Moreover, the heat flow restriction created by the interposer will cause the heat distribution in the TEC package to change. Where there is a significant difference in temperature between the ambient and the design temperature of the cooled component, the heat that is prevented from reaching the cooled component “backs up” in the interposer, and in any substrate and interconnections between the interposer and the wall of the TEC package. This will cause the temperature in that portion of the package to rise, and indicates that the interposer is functioning as desired. The redistribution of heat in the TEC package allows the TEC element to maintain the cooled component at the desired temperature where, otherwise, if a larger heat flow rate is allowed through continuous wire bonds (i.e. in the absence of the interposer), the TEC would be challenged. Thus the interposer reduces the heat load on the TEC element(s).
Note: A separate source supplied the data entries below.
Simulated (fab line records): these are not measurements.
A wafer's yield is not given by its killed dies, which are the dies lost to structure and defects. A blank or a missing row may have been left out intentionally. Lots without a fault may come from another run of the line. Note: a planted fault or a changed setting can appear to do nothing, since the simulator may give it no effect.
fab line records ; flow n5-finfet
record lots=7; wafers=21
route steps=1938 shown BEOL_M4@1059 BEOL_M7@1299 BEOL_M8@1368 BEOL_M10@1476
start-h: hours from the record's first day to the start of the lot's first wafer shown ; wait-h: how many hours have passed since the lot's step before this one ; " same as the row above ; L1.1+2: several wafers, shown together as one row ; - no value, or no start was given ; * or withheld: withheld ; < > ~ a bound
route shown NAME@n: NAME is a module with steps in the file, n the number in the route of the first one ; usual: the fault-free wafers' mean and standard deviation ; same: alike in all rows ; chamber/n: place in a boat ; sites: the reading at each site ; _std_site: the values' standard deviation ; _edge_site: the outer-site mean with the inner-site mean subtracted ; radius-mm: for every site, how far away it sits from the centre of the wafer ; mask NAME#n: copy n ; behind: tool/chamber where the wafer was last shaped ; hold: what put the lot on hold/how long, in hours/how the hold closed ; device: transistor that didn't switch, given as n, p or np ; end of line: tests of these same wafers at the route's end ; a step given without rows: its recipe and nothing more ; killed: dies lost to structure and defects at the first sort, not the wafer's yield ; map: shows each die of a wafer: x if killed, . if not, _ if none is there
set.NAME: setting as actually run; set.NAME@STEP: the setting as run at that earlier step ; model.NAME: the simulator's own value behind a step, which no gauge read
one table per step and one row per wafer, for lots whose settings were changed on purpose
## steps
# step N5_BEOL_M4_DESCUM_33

With this discussion in mind, it will be evident that the interposer may be placed at any point in the conductor path between the external pins that extend through the wall of the TEC package and the cooled component.

For a variety of reasons, the length of the wires used for wire bond interconnections is usually minimized. This imposes some constraints on the design layout. It is observed that where the interposer is used, as a partial replacement for the wire bond, i.e. for a length less than the wire bond interconnection, or for a one-for-one replacement of the length, these design constraints are removed. Moreover, the ability of the interposer to span lengths beyond those usually assigned to wire bond interconnections, adds to the design freedom of the package designer.

Wire bonds are typically designed with a length below 10 mils to avoid impairing the signal. At high frequencies the design length of the wire may be even further reduced. The same constrain does not apply to the thermal interposer of the invention. Thus, conductor lengths in excess of 10 mils, for example 15 mils or greater, may be used.

An example of a thermal interposer layout is shown in FIG. 4. The interposer is shown at 41, and comprises an elongated runner that curves through 90° in this example. FIG. 4 is intended to indicate use of the interposer for spanning required distances in the layout, as well as simple routing. The cooled component, here a laser for an optoelectronic device assembly, is shown at 42, with three bond pads for three wire bond interconnections. The three bond pads may be on the cooled component, or on a support assembly associated with the cooled component. The TEC element is shown at 43, beneath the cooled component. The wall of the hermetic TEC package is shown at 51, with pins 48 extending through the wall and attached to pads 47. The resemblance of this TEC package to that of FIG. 1 is evident. In the embodiment of FIG. 4, the objective, according to the invention, is to replace wire bonds 16 in FIG. 1, or at least a portion of those wire bonds, with interposer 41. The interposer 41 is attached to the cooled component assembly with wire bonds 51, and to pads 47 and pins 48 with wire bonds 53. Seals where the pins extend through wall 51 are shown at 49.

As suggested earlier, the three wire bond interconnection scheme of FIGS. 1 and 4 is an example of a split RF interconnection. The interposer of the invention may also be used to replace single wire bonds in the manner shown in FIG. 5. Here the interposer 61, one of the thin conductor elements as described above, is wire bonded with single wire bonds 62 and 63 at each end.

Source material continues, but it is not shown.